7 day is another class of membership that costs just over 3k plus comp entry is compulsory on a Saturday so another $7 a week plus $1 for the hole in one fund if you so desire
Ah ha, the prime day of the week for the working class.
Assuming many of us still goes to the church on Sunday with family.
Not quit sure the extra cost will be worth it to most the fixed income persons.
The insurance coverage is a good coverage. A few golf courses I had visited made this extra a mandatory fee. Fortunately, I had the pleasure of enjoying a couple of the free drinks while others reported H-I-O on my days. Anchor draft mixed with 7 up, was a refreshing drink for hot and humid climate.

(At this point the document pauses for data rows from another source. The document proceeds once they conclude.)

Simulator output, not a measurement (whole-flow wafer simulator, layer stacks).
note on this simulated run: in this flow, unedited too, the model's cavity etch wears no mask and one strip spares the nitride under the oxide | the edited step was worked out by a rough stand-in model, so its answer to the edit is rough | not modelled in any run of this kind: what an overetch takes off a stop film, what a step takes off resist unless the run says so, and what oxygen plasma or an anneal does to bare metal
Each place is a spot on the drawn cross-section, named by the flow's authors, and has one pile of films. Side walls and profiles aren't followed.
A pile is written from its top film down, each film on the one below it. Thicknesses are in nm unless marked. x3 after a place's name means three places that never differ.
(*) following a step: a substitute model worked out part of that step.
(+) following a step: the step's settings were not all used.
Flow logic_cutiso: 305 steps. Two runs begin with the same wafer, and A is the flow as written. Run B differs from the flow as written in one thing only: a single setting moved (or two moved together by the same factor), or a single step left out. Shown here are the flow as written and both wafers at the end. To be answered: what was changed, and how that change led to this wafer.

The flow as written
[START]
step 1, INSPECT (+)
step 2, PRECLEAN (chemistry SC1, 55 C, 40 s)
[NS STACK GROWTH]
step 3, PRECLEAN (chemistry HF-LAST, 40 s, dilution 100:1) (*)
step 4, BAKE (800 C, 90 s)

Playing 6 days gives me a day off to think about my next round
Golf everyday will be too much work for me. A few of the guys I know are on the golf course almost everyday. Every other day would be perfect for me at this time in my life.
Absoltely Okiwiz, 6 days per week is plenty.
You need a day off.
I’m in London, Ontario. There are definitely a lot of them springing up and I am one of them. I am opening an indoor golf facility called Hyde Park Golf. The fact that I’m opening a business is proof that I’m certain that it’s going to add a lot of value to golfers, but I think the value is more accentuated when you live in an area where golf courses are covered in snow (or at least too cold for you to go out to golf) half the time of the year.
Best of Luck and much good fortune bestowed upon you! I used the Trackman at my other club extensively when rebuilding my swing. It does not take the place of grass and dirt, but the program gives you excellent feedback. It’s what one chooses to do with that feedback… My one thought would be, if you have some more serious type of customer/user… you have the ability to help them understand the feedback and how to apply that feedback, in general, to their game and their swing! I mean it…I wish you much success!